Turlock Mayor Amy Bublak will be making an impact on the national conversation on justice and law enforcement with her appointment to the subcommittee of a presidential commission.

Bublak was appointed by Attorney General William P. Barr to the Social Problems Working Group, a subcommittee of the Presidential Commission on Law Enforcement and the Administration of Justice. On Oct. 28, 2019, President Donald J. Trump signed Executive Order No. 13896 authorizing and designating the Attorney General to create such a Commission that would explore modern issues affecting law enforcement that most impact the ability of American policing to reduce crime. The launch of the Commission was announced at a ceremony on Jan. 22, in Washington, D.C.
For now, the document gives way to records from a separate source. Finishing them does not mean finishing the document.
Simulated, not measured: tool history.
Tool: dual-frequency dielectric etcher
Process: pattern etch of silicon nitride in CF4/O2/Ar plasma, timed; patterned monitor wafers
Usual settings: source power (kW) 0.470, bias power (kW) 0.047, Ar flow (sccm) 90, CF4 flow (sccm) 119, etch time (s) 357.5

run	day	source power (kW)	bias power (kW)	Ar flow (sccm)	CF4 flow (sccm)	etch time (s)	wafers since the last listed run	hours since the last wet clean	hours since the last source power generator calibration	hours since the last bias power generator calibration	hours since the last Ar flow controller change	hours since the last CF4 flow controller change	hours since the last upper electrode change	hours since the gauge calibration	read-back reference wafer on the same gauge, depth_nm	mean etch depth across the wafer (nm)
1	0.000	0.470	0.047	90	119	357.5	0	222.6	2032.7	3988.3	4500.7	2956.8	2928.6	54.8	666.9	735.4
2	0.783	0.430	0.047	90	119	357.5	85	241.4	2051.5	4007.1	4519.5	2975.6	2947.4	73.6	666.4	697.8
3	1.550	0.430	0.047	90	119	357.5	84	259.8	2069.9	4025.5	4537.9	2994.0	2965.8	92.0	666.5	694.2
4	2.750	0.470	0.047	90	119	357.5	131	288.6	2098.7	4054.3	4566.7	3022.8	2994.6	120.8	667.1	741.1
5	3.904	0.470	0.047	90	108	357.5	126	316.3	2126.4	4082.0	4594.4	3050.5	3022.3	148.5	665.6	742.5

“It is my honor and privilege to serve the President of the United States on this important subcommittee,” Bublak said. “I am passionate about the mission and purpose set forth by President Trump to offer my expertise as a former law enforcement officer and the Mayor of Turlock, California. Public safety is my top priority and I deeply appreciate the president’s efforts to help in understanding the complexity of challenges we face in addressing crime throughout our nation.”

The Commission is made up of 15 working groups, each of which will specialize in a range of topics from social problems impacting public safety, to officer health and wellness, to technology issues and much more. The Commission will principally conduct its study through a series of hearings, panel presentations, field visits, and other public meetings. At these events, the Commission will hear from subject matter experts, public officials, private citizens, and other relevant stakeholders and institutions who can provide valuable insight into these issues.

Bublak, who served more than two decades in law enforcement with the Richmond and Modesto police departments before retiring in 2015, will not only be able to add her perspective as a retired police officer, but also as a mayor of a community that has been struggling recently to retain public safety employees.

“It is an honor to be asked to participate in a subcommittee that can positively impact law enforcement and the challenges they face,” Bublak said.  “I believe my background and experience in law enforcement and city government will add value to the discussions and ultimately the recommendations to the President.

“I have personally dealt with the challenges associated with being a police officer,” Bublak said. “I have seen too many cases of homelessness, addiction and violent crime.  I know the challenges first hand that law enforcement officers face in terms of rules of engagement and putting your life on the line every day for the sake of keeping people safe.  I have a unique ability to offer my experience to this subcommittee.  Further, as Mayor, I know the challenges that cities are facing across California relative to ensuring proper levels of service for our communities and our law enforcement.  Turlock is facing financial crisis just like many other California cities and this puts our citizens as well as law enforcement at risk.”

Bublak also sees her service on the committee as a plus for Turlock residents.

“I will have the ability to join a committee with many experts in a variety of fields and these conversations I believe can help me bring back ideas that can help our Turlock public safety departments as well as help us deal with the pressing issue of homelessness,” she said. “Further, if this administration ultimately decides to create grant funding opportunities for law enforcement and other public safety departments, I will be in an excellent position to help our city.”

The Commissioners, appointed by the attorney general, are urban police chiefs, state prosecutors, county sheriffs, members of rural and tribal law enforcement, federal agents, U.S. attorneys and a state attorney general.

The Commission will meet monthly for the next year and then report its findings to the attorney general, who will submit a final report to the president.

“I am committing my own time and resources to serve this subcommittee and its efforts to create a safer United States and a better and safer city of Turlock,” Bublak said.